McKalee Steen traces her career in data science to her family's efforts toward environmental justice when the creek running through their farm in northeastern Oklahoma had been polluted by a chicken processing plant and was contaminating their well water. Her community fought to hold the company accountable, and a neighbor who was a scientist helped collect water samples, generating data that led to a legal settlement.
Although she was a young child at the time, seeing how powerful it was for her family to succeed planted early seeds for her career combining environmental science with data. "I have always had that drive," she said.

Now a fifth-year Ph.D. candidate in UC Berkeley's Department of Environmental Science, Policy, and Management, Steen uses data science to analyze where and how Indigenous communities in the United States are reclaiming territory and the social and ecological impacts of those land acquisitions. In January, Steen became the first graduate student researcher at the Eric & Wendy Schmidt Center for Data Science and Environment (Schmidt DSE), contributing to the center's research on Indigenous data sovereignty. The center is a partnership between UC Berkeley's College of Computing, Data Science, and Society and Rausser College of Natural Resources.
Her work connects to broader environmental and conservation science by examining how Indigenous knowledge and land management practices, which are recognized for their ecological benefits, can only be implemented when tribes have control of their land.
Regaining land management
As a citizen of the Cherokee Nation, she has a personal connection to why land reclamation is crucial. "I have Trail of Tears survivors on both sides of my family," Steen explained. Her ancestors were forcibly removed in the mid-1800s from their homelands in the southeastern United States to what is now Oklahoma. "Just knowing that history has led me to the area of interest that I have with my research today."
Steen's research focuses on what's called the "land back" movement, which aims to return ancestral land to Indigenous communities. Her work examines the strategies tribes use to regain land – direct purchases, legislation or gifts – and analyzes the ecological changes that occur when tribes resume land management.
She is building a database of nearly 100 instances of land being returned to tribes since the 1970s, primarily from news reports. "It feels like every other week there's a headline of 'X Tribe gets X amount of land back,'" she said. Her data shows these cases have increased over the past five to 10 years, which Steen attributes partly to a broader awareness of social justice issues and racial reckoning in America.
The database tracks which tribes received land, the acreage, acquisition dates, and the type of land being returned. Steen is conducting spatial analysis to determine whether returned lands are forested, grasslands or urban areas, and examining how land management practices change after tribes regain control.
Steen hopes to expand her analysis into deeper case studies and develop strategic guidance for tribes seeking to reclaim land. "There's a myriad of strategies that have been successful to date that we can learn from," she said.

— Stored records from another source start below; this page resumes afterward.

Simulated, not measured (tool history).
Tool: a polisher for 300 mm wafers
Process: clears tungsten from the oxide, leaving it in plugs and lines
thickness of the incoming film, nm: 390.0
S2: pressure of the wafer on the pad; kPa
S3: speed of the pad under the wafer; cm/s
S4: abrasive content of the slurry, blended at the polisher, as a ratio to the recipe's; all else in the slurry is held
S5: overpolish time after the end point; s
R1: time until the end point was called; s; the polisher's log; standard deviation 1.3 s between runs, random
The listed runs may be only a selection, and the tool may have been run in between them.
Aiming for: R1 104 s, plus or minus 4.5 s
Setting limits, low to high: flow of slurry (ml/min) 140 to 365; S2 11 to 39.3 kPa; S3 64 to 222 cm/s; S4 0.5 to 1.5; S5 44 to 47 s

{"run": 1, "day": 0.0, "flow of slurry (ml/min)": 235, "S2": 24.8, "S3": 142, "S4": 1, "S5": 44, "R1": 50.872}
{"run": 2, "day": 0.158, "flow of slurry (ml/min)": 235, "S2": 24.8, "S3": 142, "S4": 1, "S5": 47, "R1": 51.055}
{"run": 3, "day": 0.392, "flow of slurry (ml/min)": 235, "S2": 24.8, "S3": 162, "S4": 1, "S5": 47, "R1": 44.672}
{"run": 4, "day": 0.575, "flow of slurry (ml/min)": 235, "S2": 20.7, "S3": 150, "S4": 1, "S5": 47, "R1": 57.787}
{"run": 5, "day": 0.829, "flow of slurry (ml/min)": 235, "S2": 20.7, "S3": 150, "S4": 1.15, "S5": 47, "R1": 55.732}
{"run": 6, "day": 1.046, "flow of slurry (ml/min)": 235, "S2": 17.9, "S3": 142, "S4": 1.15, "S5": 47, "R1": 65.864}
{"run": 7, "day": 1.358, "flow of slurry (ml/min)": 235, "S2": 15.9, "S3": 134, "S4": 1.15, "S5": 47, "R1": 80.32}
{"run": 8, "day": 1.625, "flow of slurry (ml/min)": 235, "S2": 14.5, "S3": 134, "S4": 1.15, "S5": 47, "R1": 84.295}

Asking who has access to information
In her new role at Schmidt DSE, Steen also brings an important perspective on data ethics. Her focus extends beyond collecting data to questions of who controls, owns and has access to information.
Her work builds on historical patterns where Indigenous communities had data collected about them but couldn't access or use that information. "I think a lot about data ethics and how we manage and store data, and who has access to data," she said.
Steen acknowledged how the data science community’s FAIR principles (findable, accessible, interoperable and reproducible) guide open data movements, but she also emphasized the importance of CARE principles (collective benefit, authority to control, responsibility and ethics) for Indigenous data sovereignty. She's exploring how these two sets of principles fit together for Indigenous communities where data openness may not always be beneficial – for example, leading to exploitation of tribal land.
Putting these principles into practice beyond her research, Steen has worked to create spaces where Indigenous youth can engage with these concepts. In 2023, she secured a grant to organize a conference for Native youth to discuss land back efforts. The event brought Native youth from 20 different tribes across more than 10 states to Berkeley's campus, some taking their first-ever airplane trip to attend. "That was a cool moment," she said.
Creating pathways and mentors
As one of few Native women in STEM, Steen recognizes the importance of creating pathways for others. "It's a privilege to be in these spaces," she said, noting that even her mother's generation would have experienced more barriers in academia. "But there's especially few Native women in STEM and environmental sciences or data science."
She has found her own Native women mentors through organizations like the American Indian Science and Engineering Society. "I think it's really important to continue increasing opportunities for us to be here and be supported while we're here," Steen said.
This commitment to representation shapes her long-term research vision to explore more instances of land returning to tribes, each with its own unique narrative. "I care a lot about storytelling, and storytelling is so important in our cultures in different ways," she said. "Being able to collect this data piece by piece, and then start telling the story of what's happening has been really rewarding."